Command memlat is a web-based browser for memory load latency profiles.
Memory stalls and conflicts are increasingly important for software performance. Memory load latency profiles can give deep insights in to these problems; however, the richness of these profiles makes them difficult to interpret using traditional profiling tools and techniques.
memlat is a profile browser built for understanding and interpreting memory load latency profiles. The central concept is a "latency distribution", which is a statistical distribution of the number of cycles spent in memory load or store operations. For example, if there are 10 loads that take 10 cycles and 2 loads that takes 100 cycles, the latency distribution consists of a 100 cycle spike at 10 cycles and a 200 cycle spike at 100 cycles. The total weight of this distribution accounts for the total cycles spent waiting on memory loads or stores.
memlat presents a profile as a multidimensional latency distribution and provides a tools for viewing and filtering this distribution on each dimension, such as by function, by source line, by data source (L1 hit, TLB miss, etc), by address, etc. Each tab in the UI browses the profile on a different dimension and clicking on a row filters the profile down to just that function, source line, etc. An active filters can be removed by clicking on it in the filter bar at the top.

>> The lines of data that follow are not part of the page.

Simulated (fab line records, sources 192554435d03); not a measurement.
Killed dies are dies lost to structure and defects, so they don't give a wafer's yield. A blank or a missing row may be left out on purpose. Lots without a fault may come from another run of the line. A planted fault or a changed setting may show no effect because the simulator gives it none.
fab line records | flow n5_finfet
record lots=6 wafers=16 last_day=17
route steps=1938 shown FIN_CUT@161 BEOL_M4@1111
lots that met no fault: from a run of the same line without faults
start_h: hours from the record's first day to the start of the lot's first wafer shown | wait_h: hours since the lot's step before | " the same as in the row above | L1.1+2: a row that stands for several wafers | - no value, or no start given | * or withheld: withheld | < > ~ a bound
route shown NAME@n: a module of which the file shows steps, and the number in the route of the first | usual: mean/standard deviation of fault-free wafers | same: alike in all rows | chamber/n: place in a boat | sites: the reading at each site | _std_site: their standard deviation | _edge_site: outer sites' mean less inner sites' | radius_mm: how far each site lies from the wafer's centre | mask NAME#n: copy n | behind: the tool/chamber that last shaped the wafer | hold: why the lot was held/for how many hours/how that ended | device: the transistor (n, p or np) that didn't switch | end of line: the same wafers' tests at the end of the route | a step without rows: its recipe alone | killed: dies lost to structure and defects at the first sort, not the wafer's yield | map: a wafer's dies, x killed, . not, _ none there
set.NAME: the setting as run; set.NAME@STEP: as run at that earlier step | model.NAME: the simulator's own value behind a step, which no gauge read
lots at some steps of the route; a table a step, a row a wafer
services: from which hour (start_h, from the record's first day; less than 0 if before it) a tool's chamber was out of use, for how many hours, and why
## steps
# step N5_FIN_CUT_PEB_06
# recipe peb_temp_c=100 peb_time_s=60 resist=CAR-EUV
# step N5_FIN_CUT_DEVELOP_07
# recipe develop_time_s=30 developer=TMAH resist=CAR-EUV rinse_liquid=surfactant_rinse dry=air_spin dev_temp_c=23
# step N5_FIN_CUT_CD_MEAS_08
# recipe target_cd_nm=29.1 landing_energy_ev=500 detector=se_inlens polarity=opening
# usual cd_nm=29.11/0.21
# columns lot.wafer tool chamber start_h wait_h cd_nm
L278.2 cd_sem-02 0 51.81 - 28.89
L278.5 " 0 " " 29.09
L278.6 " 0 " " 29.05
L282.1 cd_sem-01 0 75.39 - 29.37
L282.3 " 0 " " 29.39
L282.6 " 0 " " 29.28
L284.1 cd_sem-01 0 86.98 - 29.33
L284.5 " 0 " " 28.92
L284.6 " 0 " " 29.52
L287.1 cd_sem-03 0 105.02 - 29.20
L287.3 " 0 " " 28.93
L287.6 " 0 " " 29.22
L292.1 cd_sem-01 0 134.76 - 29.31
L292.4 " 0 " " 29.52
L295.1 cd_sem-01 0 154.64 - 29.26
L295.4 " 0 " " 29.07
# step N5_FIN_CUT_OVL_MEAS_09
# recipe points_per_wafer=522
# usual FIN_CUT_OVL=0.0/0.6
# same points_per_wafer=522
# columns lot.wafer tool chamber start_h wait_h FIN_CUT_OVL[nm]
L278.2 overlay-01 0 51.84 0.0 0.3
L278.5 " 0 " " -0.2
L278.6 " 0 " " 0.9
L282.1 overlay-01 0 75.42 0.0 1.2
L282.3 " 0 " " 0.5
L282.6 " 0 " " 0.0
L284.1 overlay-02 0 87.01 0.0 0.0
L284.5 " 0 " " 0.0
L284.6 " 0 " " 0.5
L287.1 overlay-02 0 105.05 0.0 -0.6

For example, suppose we want to understand the primary source of memory latency in a profile. Select the "By source line" tab and click on the top row to filter to the source line that contributed the most total memory latency. You can select the "Source annotation" tab to see the text of this line. To drill down to a particular memory address, select the "By address" tab to see the memory addresses touched by this source line. Click the top one to further filter to the hottest address touched by this source line. Then, click the source line filter in the filter bar at the top to remove the source line filter. Finally, select the "Source annotation" tab to see the other source code lines that touch this hot address.
Note that the latency reported by the hardware is the time from instruction issue to retire. Hence, a "fast load" (say, an L1 hit) that happens immediately after a "slow load" (say, an LLC miss), will have a high reported latency because it has to wait for the slow load, even though the actual memory operation for the fast load is fast.
To download and install memlat, run
go get github.com/aclements/go-perf/cmd/memlat
memlat works with the memory load latency profiles recorded by the Linux perf tool. This requires hardware support that has been available since Intel Nehalem. To record a memory latency profile, use perf's "mem" subcommand. For example,
perf mem record <command> # Record a memory profile for command perf mem record -a # Record a system-wide memory profile
This will write the profile to a file called perf.data. Then, simply start memlat with
memlat will parse and symbolize the profile and start a web server listening by default on localhost;8001.